Saturday, March 12, 2011

Tips on working with small presses


Writers don’t have too many questions when it comes to the major publishers. Not only are Random House or Grand Central well-established, writers who are accepted here generally have agents who can advise them.

But what about small presses? There’s a bewildering array of these, from reputable houses to enthusiastic but new micropresses, including everything in between.

1. How should a writer investigate a small press before submitting to it?

Speaking to other authors who are published there is always a good idea, as long as you ask the right questions. It’s usually best to find out about editing, distribution and sales. An inquiry about whether the authors are happy may receive a yes, but their definition of happiness might involve seeing their book in print (with sales being irrelevant or editing unwanted).

Scarlett Parrish, who’s published with Carnal Passions and Loose Id, offered a tip:

"…buy a few of their books to see if this is a press you want to be associated with. Too many writers are swayed by a contract offer and they could be getting shafted by a bunch of cowboys. Do your homework first."

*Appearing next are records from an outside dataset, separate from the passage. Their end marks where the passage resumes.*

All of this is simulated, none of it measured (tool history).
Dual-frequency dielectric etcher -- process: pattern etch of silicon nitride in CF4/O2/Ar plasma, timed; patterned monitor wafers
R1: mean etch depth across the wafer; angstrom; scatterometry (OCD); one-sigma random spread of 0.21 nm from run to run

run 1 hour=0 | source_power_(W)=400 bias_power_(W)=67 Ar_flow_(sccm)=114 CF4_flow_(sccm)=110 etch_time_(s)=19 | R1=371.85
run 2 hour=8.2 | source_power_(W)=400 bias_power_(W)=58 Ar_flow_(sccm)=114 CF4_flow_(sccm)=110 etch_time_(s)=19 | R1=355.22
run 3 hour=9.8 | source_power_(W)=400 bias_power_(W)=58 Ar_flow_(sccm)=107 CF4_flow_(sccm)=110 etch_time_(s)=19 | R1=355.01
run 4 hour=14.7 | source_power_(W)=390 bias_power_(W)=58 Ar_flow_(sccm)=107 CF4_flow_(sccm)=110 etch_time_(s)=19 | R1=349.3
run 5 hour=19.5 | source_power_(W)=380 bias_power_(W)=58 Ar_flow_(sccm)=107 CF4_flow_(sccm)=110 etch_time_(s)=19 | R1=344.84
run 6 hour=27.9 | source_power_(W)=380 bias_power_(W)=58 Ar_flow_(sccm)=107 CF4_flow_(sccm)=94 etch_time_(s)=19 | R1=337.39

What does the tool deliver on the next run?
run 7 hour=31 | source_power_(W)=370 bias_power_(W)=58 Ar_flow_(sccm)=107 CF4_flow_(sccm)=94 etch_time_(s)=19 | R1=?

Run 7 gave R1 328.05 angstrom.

This is great advice, because from reading a press’s books, you’ll learn three things :

1. Are the press’s books readily available? Can you find them on major online stores, or are they only available through the publisher’s website?

2. Are the books reasonably priced? If you won’t pay $20 for someone else’s paperback, who’s going to pay $20 for yours?

3. Are the books edited and as error-free as possible?

Before signing with Samhain I read two of their books and at least a dozen excerpts that were available on their website.

2. What potential red flags should writers look for when checking out these presses?

This is tougher, because while a publisher asking for money is clearly a vanity press, some of the stealthier scams shift their fees to the back end and lure writers in with the promise that they won’t have to pay anything up front.

Read over the publisher’s website. That should be updated regularly and free of errors. A press which makes spelling errors on its own website isn’t one I’d trust with my manuscripts.

Another red flag is a website geared towards new writers rather than towards readers. What is the publisher offering? To make the dreams of writers come true, or to provide customers with a great read?

Publishers appeal to their money source. If that isn’t the readers, it’s the writers.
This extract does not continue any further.